The bid to impeach Brazilian President Dilma Rousseff is expected to slow efforts to reboot Latin America’s biggest economy.
I received with indignity the decision of the president of the lower house of Congress to proceed with the impeachment.
The acceptance by the Speaker of the lower parliamentary Chamber of Deputies, Eduardo Cunha, of an opposition request to start moves to unseat Rousseff may divert attention from bribery charges he is facing.
But in the meantime, Brazil is in its deepest recession in 25 years, and floundering.
Rousseff’s reaction was indignation, she said.
She reeled off several accusations already publicly levelled at Cunha: “There is no suspicion hanging over me (!) for any misuse of public money. I do not have any offshore bank accounts. I have no hidden assets.”
Her detractors, however, say her government presented economic figures in a dishonestly flattering light during her re-election campaign last year.

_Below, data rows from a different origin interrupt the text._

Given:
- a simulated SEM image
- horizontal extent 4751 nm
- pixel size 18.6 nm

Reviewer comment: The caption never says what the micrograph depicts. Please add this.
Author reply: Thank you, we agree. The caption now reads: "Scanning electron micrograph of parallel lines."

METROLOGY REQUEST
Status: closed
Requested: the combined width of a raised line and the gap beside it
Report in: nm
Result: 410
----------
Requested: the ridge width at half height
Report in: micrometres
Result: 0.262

The lower house ethics committee is expected to open a probe against Cunha—from the centrist Brazilian Democratic Movement Party—next week, with the backing of Rousseff’s Workers’ Party.
Brazil’s political establishment is already close to paralysis over a huge corruption scandal at state-run oil company Petrobras. Rousseff is not under scrutiny although a lot happened when she was chair of the board. Her opponents insist she should be held accountable.
Recent opinion polls show that most Brazilians would like to see her impeached, although some analysts give her a better than 50-50 chance of serving out her second term in office.